My brother was going on and on about a coding challenge he found as part of the "Lisp as an Alternative to Java" study (the challenge instructions are outlined here, and you can find the sample dictionary and input data by following the study link); eventually I agreed to give it a try.
Spoiler alert: Do not read on if you want to take on this challenge!
Although I had to stop in the middle because I had company, the initial (hacked-together, very inefficient and completely uncommented C# 2.0 code) version took me 1 hour and 20 minutes. While technically correct this version performed abysmally, but it served as a good basis for further optimizations; a second, optimized version took another 30 minutes and with another 20 or so minutes to clean it up, the final version took a grand total of 2 hours and 20 minutes. Total length is 193 lines of code (including comments and white-space), which you can find here.
The crux of the solution is a very simple tree structure to hold the word dictionary. Each node has a 10-entry branch table, each entry representing a phone digit; a node can have an arbitrary number of leaves, each leaf representing a dictionary word. This allows for a very simple (and hopefully efficient) inner search loop:
- Use successive digits as indices for traversal into the tree;
- When a node with leaves is encountered, the leaves (dictionary words) are added to the potential result set. The rest of the input is then recursively encoded;
- If no leaves are encountered for the entire input set, a digit is added to the encoded string and the rest of the input is again encoded. A boolean flag is passed along with the recursion to make sure two consecutive digits are never encoded.

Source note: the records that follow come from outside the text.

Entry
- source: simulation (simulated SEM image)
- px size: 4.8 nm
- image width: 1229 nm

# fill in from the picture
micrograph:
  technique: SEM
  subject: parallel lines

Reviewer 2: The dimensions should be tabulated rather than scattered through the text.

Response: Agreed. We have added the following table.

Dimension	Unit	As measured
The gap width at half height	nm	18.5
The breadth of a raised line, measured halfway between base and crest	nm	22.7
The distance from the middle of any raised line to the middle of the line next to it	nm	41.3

This is basically a prefix tree (or trie). With the provided dictionary and input sets, runtime on my 1.7GHz Pentium M-equipped laptop is approximately three seconds. I haven't properly profiled the application for CPU and memory utilization because, frankly, it's good enough. There's also a lot of leeway for optimizations: the current tree implementation is woefully inefficient, as tree traversal can result in additional memory pressure.